A Stirling engine is a heat engine operating by cyclic compression and expansion of air or other gas, the working fluid, at different temperature levels such that there is a net conversion of heat energy to mechanical work.
Like the steam engine, the Stirling engine is traditionally classified as an external combustion engine, as all heat transfers to and from the working fluid take place through the engine wall. This contrasts with an internal combustion engine where heat input is by combustion of a fuel within the body of the working fluid. Unlike a steam engine’s (or more generally a Rankine cycle engine’s) usage of a working fluid in both its liquid and gaseous phases, the Stirling engine encloses a fixed quantity of permanently gaseous fluid such as air.
Typical of heat engines, the general cycle consists of compressing cool gas, heating the gas, expanding the hot gas, and finally cooling the gas before repeating the cycle. The efficiency of the process is narrowly restricted by the efficiency of the Carnot cycle, which depends on the temperature difference between the hot and cold reservoir.

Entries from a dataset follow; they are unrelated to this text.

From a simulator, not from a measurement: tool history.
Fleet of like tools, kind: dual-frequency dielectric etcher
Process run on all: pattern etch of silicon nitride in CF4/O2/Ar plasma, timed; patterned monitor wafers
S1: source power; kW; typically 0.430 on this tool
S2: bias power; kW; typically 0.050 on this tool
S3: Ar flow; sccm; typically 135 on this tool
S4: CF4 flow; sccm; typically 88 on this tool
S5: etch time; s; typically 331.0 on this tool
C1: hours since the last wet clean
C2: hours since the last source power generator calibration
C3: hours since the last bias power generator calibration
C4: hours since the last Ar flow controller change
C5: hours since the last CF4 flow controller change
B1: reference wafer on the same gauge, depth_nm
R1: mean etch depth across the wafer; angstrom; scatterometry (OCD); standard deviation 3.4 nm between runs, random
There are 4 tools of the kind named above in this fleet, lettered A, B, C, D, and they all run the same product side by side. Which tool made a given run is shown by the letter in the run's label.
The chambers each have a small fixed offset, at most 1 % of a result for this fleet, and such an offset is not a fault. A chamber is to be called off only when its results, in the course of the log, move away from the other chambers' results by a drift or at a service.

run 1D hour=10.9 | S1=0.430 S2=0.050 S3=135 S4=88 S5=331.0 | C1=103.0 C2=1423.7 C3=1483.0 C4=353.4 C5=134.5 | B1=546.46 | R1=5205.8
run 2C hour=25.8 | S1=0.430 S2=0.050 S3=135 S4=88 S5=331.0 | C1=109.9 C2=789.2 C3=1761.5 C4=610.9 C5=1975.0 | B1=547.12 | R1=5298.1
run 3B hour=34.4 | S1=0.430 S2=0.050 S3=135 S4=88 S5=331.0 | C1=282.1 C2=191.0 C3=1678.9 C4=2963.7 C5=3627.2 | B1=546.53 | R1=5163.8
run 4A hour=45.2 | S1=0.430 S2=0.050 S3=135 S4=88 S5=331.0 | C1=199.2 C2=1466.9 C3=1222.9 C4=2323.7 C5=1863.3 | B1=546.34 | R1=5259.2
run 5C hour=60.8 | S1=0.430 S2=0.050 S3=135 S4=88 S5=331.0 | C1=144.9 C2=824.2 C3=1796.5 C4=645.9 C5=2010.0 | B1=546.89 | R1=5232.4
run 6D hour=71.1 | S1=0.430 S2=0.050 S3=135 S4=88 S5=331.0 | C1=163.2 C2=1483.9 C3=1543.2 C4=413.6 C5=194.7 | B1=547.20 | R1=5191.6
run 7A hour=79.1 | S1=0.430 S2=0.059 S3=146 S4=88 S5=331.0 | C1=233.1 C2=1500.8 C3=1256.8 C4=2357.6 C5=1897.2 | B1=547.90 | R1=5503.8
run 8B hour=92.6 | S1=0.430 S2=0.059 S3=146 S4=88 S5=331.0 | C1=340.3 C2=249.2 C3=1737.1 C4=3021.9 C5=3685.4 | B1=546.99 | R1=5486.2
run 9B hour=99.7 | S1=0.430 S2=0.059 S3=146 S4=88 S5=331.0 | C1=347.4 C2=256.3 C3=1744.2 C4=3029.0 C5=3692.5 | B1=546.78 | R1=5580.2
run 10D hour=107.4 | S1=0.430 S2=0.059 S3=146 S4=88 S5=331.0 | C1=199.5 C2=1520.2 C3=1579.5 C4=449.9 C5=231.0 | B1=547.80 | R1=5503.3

Originally conceived in 1816 as an industrial prime mover to rival the steam engine, its practical use was largely confined to low-power domestic applications for over a century. The Stirling engine is noted for its high efficiency compared to steam engines, quiet operation, and the ease with which it can use almost any heat source. This compatibility with alternative and renewable energy sources has become increasingly significant as the price of conventional fuels rises, and also in light of concerns such as peak oil and climate change.
This engine is currently exciting interest as the core component of micro combined heat and power (CHP) units, in which it is more efficient and safer than a comparable steam engine.